Saturday 24 March 2012

The Turin Shroud - Conclusive Proof

Finally, after all the other books, the conspiracy theories, the 2,000 year old pollen grains and the mediaeval fraud, the long wait is over.

Art historian Thomas de Wesselow has sat around eating biscuits and reading books and come up with his conclusion. The Turin Shroud is authentic, and the disciples were convinced of the Resurrection by a sheet.

I'm not going to read the book. I don't know why - call it intuition that after the last 999 books on the subject, this one is wrong too. And besides - how does he know he's talking about the right Turin Shroud? I've got three in the Relics Shed. I was hoping to get a fourth, to match up to the number of heads of John the Baptist, but the Pope won't sell. He says that he's just got the one, and if I had all four I'd only jack the price up. Which, to be fair, is true.

But back to the theory. I mean, just call me suspicious. But can you imagine Paul chatting to Priscilla on quiet nights in Ephesus or wherever?

"No, I didn't see Jesus physically resurrected. Though I did see him in a vision. And in Jerusalem I met with Simon who is called Peter. And he told me that, very early on that Sunday morning, Mary Magdalen very clearly saw a sheet. Yes, a sheet. And that same sheet went on to walk through doors, break bread, give advice on where to catch fish, and build barbecues. Yes, I thought it was a little odd myself. But Peter seemed very convinced."

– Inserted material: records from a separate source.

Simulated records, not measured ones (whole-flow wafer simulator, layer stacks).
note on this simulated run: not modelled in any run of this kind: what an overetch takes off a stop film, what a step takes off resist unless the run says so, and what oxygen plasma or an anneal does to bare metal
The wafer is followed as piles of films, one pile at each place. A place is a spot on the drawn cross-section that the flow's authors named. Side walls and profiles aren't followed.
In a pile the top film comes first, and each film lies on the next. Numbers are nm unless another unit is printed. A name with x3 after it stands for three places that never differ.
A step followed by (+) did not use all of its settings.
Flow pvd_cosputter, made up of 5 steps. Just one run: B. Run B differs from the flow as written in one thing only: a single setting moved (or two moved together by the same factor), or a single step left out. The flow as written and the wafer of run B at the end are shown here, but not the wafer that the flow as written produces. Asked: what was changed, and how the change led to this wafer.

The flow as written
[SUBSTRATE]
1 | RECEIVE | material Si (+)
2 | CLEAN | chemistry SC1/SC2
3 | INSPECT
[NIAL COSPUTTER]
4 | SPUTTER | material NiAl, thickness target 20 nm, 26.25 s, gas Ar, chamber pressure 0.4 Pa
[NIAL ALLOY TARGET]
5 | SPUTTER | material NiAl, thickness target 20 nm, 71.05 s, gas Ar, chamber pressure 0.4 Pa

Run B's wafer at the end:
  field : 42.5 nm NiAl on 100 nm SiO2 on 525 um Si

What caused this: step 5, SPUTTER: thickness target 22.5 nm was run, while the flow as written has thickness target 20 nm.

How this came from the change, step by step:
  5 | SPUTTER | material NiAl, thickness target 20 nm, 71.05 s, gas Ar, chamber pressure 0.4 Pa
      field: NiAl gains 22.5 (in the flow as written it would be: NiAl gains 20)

After the Shroud hoaxes, da Vinci Code, the Rosicrucians, the idea that it was Thomas, or Simon of Cyrene, or someone else on the Cross, the "Jesus took a special drug so he just looked dead" theory, the claim that there is a mystical order of Clangers who possess the One True Cross, the idea that Jesus was spiritually gadding around the place while the physical Jesus was dying for good and all on the cross - after claims of hallucination, epic wishful thinking, of the disciples having the profound sense that Jesus was alive in a very real sense - and now after the claim that what God actually raised from the dead was a mediaeval sheet (I exaggerate slightly here, for comic effect) - do you know what I think happened? I think Jesus was taken, dead, off the Cross and two days later he was alive again and God did it. And then all the martyr's deaths that followed make sense - because the apostles had seen the risen Christ.

They didn't go to their own crosses claiming they'd met an excitingly-marked sheet, nor somebody who might have looked a bit like Jesus. They couldn't go out and say "Jesus was crucified and is risen" while Our Lady was in the corner, muttering, "you know, the person on the cross - wasn't that Judas all along?"  How was Stephen going to be stoned for merely claiming his friends had seen some interesting bedding?

I know. I'm being all controversial here, and expounding some mad doctrines - possibly well beyond those of the modern mainstream denominations. But the simplest explanation for why the apostles said what they said, for the way they behaved, for the way they died, and for the way the Church exploded into the Roman World, is this. Jesus died. And then God made him alive.

2 comments :

  1. I absolutely love this!! I shall repeat it on twitter and email it to all my friends!!! Particularly enjoy Paul's commentary, and the last line.
    Jesus died. And then God made him alive.- YEAH!